City's law on wages violated


An investigation of payroll records for the private concessionaire at the Baltimore Convention Center has turned up hundreds of violations of Baltimore's living-wage statute, and nearly 300 workers have received checks to make up for underpayments.

Jerry Gonce, director of the Baltimore Wage Commission, said that Aramark Sports & Entertainment Services acknowledged the violations after dual investigations by his agency and Aramark confirmed the underpayments.

Gonce said the investigation showed Aramark did not always pay workers overtime when they worked more than eight hours in a single day, a requirement under the city living-wage statute. The 9-year-old statute applies to all companies working under city contracts.

The director said the Aramark case was one of the largest handled by his agency. Thus far, 283 current and former employees have been identified who were owed a total of $131,000, Gonce said.

"This had been going on for a couple years, and no one had noticed," he said.

Aramark officials did not respond to a request for comment.

The Pennsylvania company, city officials said, apparently had assumed that overtime was only required when an employee worked more than 40 hours in a week.

The violations were first brought to the attention of the wage panel by leaders of Local 7 of the Hotel Employees and Restaurant Employees International Union. With the union's assistance, eight employees filed individual complaints with the city alleging that their pay did not comply with the law.

The living wage, which is set annually, is $8.70 an hour. The same statute requires overtime pay of 1 1/2 times base pay when a worker puts in more than eight hours in a single day. The city requirement is tougher than federal law, which requires overtime pay only when an employee works more than 40 hours in a week.
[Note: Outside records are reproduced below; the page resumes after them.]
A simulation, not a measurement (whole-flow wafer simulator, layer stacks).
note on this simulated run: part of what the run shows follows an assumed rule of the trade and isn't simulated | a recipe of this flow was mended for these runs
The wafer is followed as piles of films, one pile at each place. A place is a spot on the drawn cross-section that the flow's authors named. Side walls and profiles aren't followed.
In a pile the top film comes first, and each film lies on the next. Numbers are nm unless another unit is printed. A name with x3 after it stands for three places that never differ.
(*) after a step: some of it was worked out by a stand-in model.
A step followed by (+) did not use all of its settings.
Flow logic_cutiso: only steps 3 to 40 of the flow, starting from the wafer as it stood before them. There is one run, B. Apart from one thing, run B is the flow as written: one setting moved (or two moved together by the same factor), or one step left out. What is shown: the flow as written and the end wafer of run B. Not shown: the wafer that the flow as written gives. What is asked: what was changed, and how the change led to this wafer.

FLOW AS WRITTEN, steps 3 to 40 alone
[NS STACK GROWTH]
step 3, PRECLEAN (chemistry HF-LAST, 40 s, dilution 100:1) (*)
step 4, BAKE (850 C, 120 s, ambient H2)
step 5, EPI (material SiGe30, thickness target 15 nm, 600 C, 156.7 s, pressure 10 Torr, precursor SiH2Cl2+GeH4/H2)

Nick Weiner, a spokesman for the union, said he was pleased that city officials took the complaints seriously and conducted a detailed investigation. The wage agency has a single investigator to handle all complaints.

"It shows the importance of monitoring," Weiner added, noting that many workers may not realize that the wage law applies to them. He said it was unlikely the violations would have become known without the union's intervention.

Weiner said the disclosure of the complaints also had a positive effect on negotiations between the union and Aramark, which were going on at the time. Under a contract that went into effect last year, Aramark workers, nearly all of them part-timers, received retroactive raises totaling 40 cents an hour dating to 2002. Another 40-cents-an-hour raise became effective with the signing of the contract in September. The union official noted that many of the workers received their checks for the unpaid overtime just before Christmas.

Annette Lednum of Baltimore, who has worked at the convention center nearly four years, said her check for about $1,300 came about a month ago. There was no explanation, she said, just a check and just in time for Christmas.

Gonce, the wage commission official, stressed that Aramark officials cooperated with the city and turned over records of convention center workers.

"They've made a good-faith effort," he said.

Gonce said other workers who have yet to be identified are likely to be due payments as the investigation continues. Those workers were hired through temporary employment agencies and then assigned to duty on a spot basis at the convention center.

The director said he could not predict how long it will take to identify those other workers.